Iliad (c. 800 BCE)

1371

The Iliad is the beginning of the Western Canon of imaginative literature, and we know virtually nothing about its author (we know perhaps a scintilla more than we know about whoever authored, say, The Cloud of Unknowing). But perhaps this is a good thing; as William Gaddis’s elusive Wyatt Gwyon puts it in The Recognitions, “‘What is the artist but the shambles that follows his work around?'” The imagination abounds much more in the lack of information. All we really know is what has come down to us from Herodotus in his Histories, and that the archaic Greek for Homer means “the blind one.”

Being blind, memory in Homer is paramount, much the same as with other visually-impaired masters (Borges and Milton to name two). This, then, tips us off to the possible reason for beginning his epic work with an invocation of the Muse (this wasn’t a convention set down for Homer; he made the standard!). The Muses are the daughters of none other than Mnemosyne (Memory) herself. Thus, it is not Homer the poet who has the power to spin these yarns; it is the offspring of Memory. Roughly 2,500 years later, Jorge Borges would have the same obsession with memory, engendering such masterpieces of short fiction as “Shakespeare’s Memory.”

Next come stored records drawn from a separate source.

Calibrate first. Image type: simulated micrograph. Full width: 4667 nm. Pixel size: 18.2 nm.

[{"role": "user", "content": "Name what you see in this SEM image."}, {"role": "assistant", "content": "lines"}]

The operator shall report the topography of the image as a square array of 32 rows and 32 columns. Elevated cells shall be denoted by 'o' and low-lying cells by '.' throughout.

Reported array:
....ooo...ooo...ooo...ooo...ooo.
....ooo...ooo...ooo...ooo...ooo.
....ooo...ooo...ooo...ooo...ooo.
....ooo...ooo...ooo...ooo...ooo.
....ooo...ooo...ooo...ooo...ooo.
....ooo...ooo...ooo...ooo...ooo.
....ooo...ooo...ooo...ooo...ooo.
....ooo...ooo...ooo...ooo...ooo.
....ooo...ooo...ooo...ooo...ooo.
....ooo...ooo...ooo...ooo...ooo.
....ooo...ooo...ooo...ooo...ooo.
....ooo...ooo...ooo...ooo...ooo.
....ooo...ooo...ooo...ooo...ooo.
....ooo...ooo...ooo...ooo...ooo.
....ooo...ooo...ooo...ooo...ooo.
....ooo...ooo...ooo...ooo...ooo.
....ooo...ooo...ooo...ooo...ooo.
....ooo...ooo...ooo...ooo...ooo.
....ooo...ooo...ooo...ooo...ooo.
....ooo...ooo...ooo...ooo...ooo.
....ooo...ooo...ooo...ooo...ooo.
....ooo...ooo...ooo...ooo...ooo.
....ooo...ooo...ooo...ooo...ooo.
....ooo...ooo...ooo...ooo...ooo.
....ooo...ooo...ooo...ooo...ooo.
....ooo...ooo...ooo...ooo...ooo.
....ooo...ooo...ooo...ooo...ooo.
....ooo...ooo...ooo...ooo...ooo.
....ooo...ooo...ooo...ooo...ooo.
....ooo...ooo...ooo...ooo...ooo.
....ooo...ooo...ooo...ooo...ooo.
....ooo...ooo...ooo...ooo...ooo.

In addition to memory, as a theme, running throughout The Iliad, there are practical aspects to Memory’s elevation in Homer. Writing did not exist at the time of the inception of Homer’s epics, therefore, as per the oral tradition, they were memorized and recited. Therefore, it was important to make something easy to memorize. Hence, in addition to the stirring events of the plot, we get Homer’s creation of what is now called epic verse: dactylic hexameter (each line consists of six circumscribed metrical units). Try writing 15,693 lines (the length of The Iliad) in hexameter and see if you can reach the heights of creativity that Homer achieved.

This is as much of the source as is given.